Earlier this year, the 11th Circuit Court of Appeals ruled in Spivey & Austin v. U.S., no. 15-15023.  In this case, Spivey and Austin lived together and ran a large credit card fraud operation out of their home.  They were also burglarized.  Twice.  By the same guy, who burglarized them twice because there was so much good merchandise in their home that he couldn’t get it all the first time.  When this guy, Hunt, was caught, in an attempt to mitigate his own punishment, he told the police that while he was in the Spivey/Austin household he noticed evidence of credit card fraud.

Later, two officers showed up at the house under the pretext that they were there to investigate the burglary.  This wasn’t entirely false, but wasn’t the primary reason for them being there, and they probably wouldn’t have gone without the fraud investigation.  They also flat out lied and said that one of the officers was a crime scene tech.  This officer pretended to check for fingerprints.  Spivey and Austin took the officers around the house through the path of the burglar, and showed them some security video of the burglary.  This video was ultimately used in the prosecution of the burglary.  While the officers were there, they saw the same evidence the burglar saw, and finally blew their own cover.  They told Spivey and Austin that they had enough to get a warrant (they probably did) and a waiver was signed.  The house was searched, and the evidence was found.

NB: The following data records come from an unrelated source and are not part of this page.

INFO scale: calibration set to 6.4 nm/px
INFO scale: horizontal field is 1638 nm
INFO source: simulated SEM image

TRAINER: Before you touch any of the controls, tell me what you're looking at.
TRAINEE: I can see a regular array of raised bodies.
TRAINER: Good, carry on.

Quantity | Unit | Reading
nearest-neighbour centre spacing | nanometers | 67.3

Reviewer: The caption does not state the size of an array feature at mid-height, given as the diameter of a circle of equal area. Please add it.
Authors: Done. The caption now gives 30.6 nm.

Spivey and Austin tried to get the evidence suppressed, saying that their consent was invalid because the police lied to them.

The trial court, and then later the appellate court said, to sum up, “So what?”

Deception is ok in some circumstances.  The whole idea of an undercover officer, for example, is deception at is most deceptive.  The undercover officer pretends not to be a police officer, and gains entry, say, into the drug dealer’s home to buy drugs.  The fact that the drug dealer let the undercover officer in his home only because he thought the officer was a crackhead has nothing to do with the consent. 

So how is this different?  Or is it?  The Appellate Court said that “because Austin made a strategic choice to report the burglary and admit the officers into her home” the officer’s initial entry was valid.  It doesn’t matter, says the court, what kind of nefarious or deceptive purpose the police had in mind.  What is relevant, from a consent standpoint, is the mindset of the person giving consent.  So, from Austin’s point of view, she calls the police to say her home has been burglarized.  She does this – twice! —  knowing full well that her home is chock full of evidence of credit card fraud.  Several days later, officers show up to investigate the burglary and, although she hides some of the credit card evidence in the oven, there is enough in plain sight for the officers to get an eyeful while they are there.  The officer’s lie about why they were there had nothing to do with coercing Spivey or Austin into letting them in.  They were in fact burglarized, and they did in fact ask the police to help them catch the burglar.  The officers are not required to make known their motivations.

Of course, that isn’t to say that officers can lie about anything and everything.  For example, they can’t say, “If you let me in the judge will go easy on you.”  Likewise, if an officer said he had authority that he did not, such as “I have a warrant and can search even if you don’t do it the easy way” would not fly.  If the officer lied about exigent circumstances, that would also not work.  For example, “Quick!  Let me in! Someone just reported they planted a bomb in your back bedroom!” would be a lie that would negate consent.

So, the answer isn’t clear, but the basic advice is: if you have credit card stamping machines on your dining room table, don’t call the police to come to your house and then complain that the police saw the machines.  Seems kind of obvious to me.

Nothing in this article should be construed as legal advice.  It is being offered for informational purposes only.  No lawyer can advise you about your case without hearing the particularized details of your personal situation.